Waves are disturbances that transport energy without transporting mass. Learn the mechanism underlying sound, deep ocean swells, light, and even the levitation of objects in mid air.

# Measures of Wave Motion

A body of mass $$m = 2\text{ kg}$$ is oscillating on a spring. The position in meters of the body as a function of time $$t$$ can be expressed as

$x(t) = A\cos{(2\pi ft)} \text{ m} .$

If the phase of $$x(t)$$ is shifted by $$\delta = \frac{8 \pi}{5} \text{ rad},$$ the time delay of its cycle is $$KT \text{ s},$$ where $$T$$ is the period of the oscillation. What is the constant $$K?$$

A body of mass $$m = 2\text{ kg}$$ is oscillating on a spring. The position of the body in meters as a function of time $$t$$ can be expressed ass $x(t) = A\cos{(2\pi ft)} \text{ m}.$ If $$x(t)$$ is delayed by $$\frac{1}{3}$$ of its cycle, what is the phase shift $$\delta$$ in radians?

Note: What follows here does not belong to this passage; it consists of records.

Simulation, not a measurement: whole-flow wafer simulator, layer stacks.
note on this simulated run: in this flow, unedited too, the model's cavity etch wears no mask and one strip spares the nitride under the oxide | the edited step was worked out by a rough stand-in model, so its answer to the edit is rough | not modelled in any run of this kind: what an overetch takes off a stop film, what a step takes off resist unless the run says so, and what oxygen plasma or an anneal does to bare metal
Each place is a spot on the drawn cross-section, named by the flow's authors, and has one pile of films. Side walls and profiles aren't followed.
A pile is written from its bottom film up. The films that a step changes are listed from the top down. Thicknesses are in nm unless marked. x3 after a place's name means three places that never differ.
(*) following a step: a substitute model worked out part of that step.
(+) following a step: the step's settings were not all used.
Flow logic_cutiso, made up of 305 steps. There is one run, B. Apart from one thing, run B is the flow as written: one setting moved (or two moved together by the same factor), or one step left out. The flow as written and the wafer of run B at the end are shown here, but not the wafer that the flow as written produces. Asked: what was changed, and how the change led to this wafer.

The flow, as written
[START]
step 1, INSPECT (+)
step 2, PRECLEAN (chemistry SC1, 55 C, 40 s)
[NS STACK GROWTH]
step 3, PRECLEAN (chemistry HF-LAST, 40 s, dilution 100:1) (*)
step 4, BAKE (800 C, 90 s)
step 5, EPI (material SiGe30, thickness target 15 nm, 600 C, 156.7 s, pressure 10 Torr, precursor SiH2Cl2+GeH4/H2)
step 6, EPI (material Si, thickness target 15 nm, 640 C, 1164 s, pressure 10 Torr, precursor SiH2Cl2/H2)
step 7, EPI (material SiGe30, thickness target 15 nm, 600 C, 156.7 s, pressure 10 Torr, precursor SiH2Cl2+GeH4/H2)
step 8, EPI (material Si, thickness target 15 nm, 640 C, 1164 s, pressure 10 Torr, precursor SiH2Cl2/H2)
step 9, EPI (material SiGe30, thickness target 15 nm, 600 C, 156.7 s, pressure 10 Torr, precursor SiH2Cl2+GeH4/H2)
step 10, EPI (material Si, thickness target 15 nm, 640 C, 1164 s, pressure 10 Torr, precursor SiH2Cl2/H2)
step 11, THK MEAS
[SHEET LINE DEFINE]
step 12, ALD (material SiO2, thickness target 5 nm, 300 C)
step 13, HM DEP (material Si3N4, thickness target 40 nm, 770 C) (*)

As illustrated in the above diagram, a body of mass $$m = 4 \text{ kg}$$ attached to a spring with spring constant $$k = 16 \text{ N/m}$$ is oscillating on a frictionless floor. Initially at $$t=0,$$ the position of the body was $$x(t=0) = 4 \text{ m }$$ and the velocity was $$v(t=0) = 0 \text{ m/s }.$$ What is the amplitude of the oscillation?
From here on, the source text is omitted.